Implementing a search engine with elasticsearch and Symfony

Published on 2019-09-22 • Modified on 2019-09-22

In this post, we will see how to create a full-text search engine with elasticsearch in a Symfony application. We will use Docker compose to set up an elasticsearch stack. We will try to keep the configuration as minimal as possible keeping the sensible default components values. In the end, on this website, we will able to search for articles and snippets matching one or several keywords. Let's go! 😎

» Published in "A week of Symfony 665" (23-29 September 2019).

Tutorial

This post is the first part of the tutorial "Implementing a search engine with elasticsearch and Symfony":

Prerequisite

I will assume that you have a basic knowledge of Symfony. That you know how to set up an application and to handle a database schema with an ORM (we will use here Doctrine). As a docker-compose file will be used, I will assume you are also familiar with it, if not, please read the docker-compose getting started guide.

Configuration

  • PHP 7.2
  • Symfony 4.4

Setting the development environment with docker-compose

First, we need to prepare our development environment. As I am actually learning Docker, let's see how to set up most of the components with docker-compose so we can work (have fun? 😄) in good conditions. The stack will include:

  • elasticsearch 6.8
  • elastic head 5
  • MySQL 5.7
  • Adminer (last stable)

elasticsearch head will allow us to check our local elasticsearch cluster and adminer is a basic database administration interface that will allow us to easily check our tables and data (like PhpMyAdmin).

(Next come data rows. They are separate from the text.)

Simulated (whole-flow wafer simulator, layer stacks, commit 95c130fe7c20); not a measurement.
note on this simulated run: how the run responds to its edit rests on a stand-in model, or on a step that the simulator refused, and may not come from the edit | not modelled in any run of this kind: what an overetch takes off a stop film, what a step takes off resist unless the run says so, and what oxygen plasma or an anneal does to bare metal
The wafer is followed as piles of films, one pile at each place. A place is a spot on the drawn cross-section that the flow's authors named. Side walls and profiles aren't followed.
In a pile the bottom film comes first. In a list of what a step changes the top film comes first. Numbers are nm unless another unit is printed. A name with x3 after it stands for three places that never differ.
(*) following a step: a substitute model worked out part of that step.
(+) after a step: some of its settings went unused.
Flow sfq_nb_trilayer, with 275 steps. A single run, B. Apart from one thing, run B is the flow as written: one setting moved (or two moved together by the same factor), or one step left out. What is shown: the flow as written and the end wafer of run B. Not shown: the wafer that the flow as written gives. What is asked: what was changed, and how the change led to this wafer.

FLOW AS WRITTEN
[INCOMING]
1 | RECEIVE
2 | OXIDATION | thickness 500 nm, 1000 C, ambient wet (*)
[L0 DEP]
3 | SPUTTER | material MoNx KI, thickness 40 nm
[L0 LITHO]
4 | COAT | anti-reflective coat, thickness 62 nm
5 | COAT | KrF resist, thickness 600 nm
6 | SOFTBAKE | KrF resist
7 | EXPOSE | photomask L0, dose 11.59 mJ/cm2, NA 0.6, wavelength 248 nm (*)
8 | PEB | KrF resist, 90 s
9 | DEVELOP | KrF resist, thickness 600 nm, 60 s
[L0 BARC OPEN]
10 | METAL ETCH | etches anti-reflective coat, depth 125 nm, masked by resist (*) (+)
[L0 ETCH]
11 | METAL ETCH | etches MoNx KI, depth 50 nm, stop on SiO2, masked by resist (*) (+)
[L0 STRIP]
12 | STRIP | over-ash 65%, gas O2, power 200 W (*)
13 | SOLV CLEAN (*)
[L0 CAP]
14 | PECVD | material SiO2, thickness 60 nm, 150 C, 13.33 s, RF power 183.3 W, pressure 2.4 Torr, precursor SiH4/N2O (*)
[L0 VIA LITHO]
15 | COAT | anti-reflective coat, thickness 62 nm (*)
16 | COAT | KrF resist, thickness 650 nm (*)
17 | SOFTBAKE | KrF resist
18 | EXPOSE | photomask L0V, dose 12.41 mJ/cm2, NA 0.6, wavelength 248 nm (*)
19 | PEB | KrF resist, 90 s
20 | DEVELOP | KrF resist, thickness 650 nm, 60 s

Let's have a look at the docker-compose.yaml file:

# ./docker-compose.yaml

# DEV docker compose file ——————————————————————————————————————————————————————
# Check out: https://docs.docker.com/compose/gettingstarted/
version: '3.7'

# docker-compose -f docker-compose.yaml up -d
services:

  # Database ———————————————————————————————————————————————————————————————————

  # MySQL server database (official image)
  # https://docs.docker.com/samples/library/mysql/
  db:
    image: mysql:5.7
    container_name: sb-db
    command: --default-authentication-plugin=mysql_native_password
    ports:
      - "3309:3306"
    environment:
      MYSQL_ROOT_PASSWORD: root

  # adminer database interface (official image)
  # https://hub.docker.com/_/adminer
  adminer:
    container_name: sb-adminer
    depends_on:
      - db
    image: adminer
    ports:
      - "8089:8080"

  # elasticsearch ——————————————————————————————————————————————————————————————

  # elasticsearch server (official image)
  # https://www.elastic.co/guide/en/elasticsearch/reference/current/docker.html
  elasticsearch:
    container_name: sb-elasticsearch
    image: docker.elastic.co/elasticsearch/elasticsearch:6.8.3 # 6.8.4 out
    ports:
      - "9209:9200"
    environment:
        - "discovery.type=single-node"
        - "bootstrap.memory_lock=true"
        - "ES_JAVA_OPTS=-Xms1G -Xmx1G"
        - "xpack.security.enabled=false"
        - "http.cors.enabled=true"
        - "http.cors.allow-origin=*"

  # elasticsearch head manager (fork of mobz/elasticsearch-head for elasticsearch 6)
  # /!\ it isn't an official image /!\
  # https://hub.docker.com/r/tobias74/elasticsearch-head
  elasticsearch-head:
    container_name: sb-elasticsearch-head
    depends_on:
      - elasticsearch
    image: tobias74/elasticsearch-head:6
    ports:
      - "9109:9100"

We have two sections. One containing the elasticsearch components and the second with the database ones. To launch the Docker hub, run the following command:

docker-compose -f docker-compose.yaml up -d

img3_alt

Now, you can access the Docker hub's components exposed through HTTP:

Several notes: to access a database with adminer, you must specify a server, for our hub, it's the container_name key we have set up in the docker-compose.yml file, in this case, it's sb-db, the user is "root" and the password too. Don't use this in production! ⛔

The adminer login form

For elasticsearch head, in the top bar, you must specify the URL of the elasticsearch cluster, it's http://localhost:9209. When validating, you should see an empty node.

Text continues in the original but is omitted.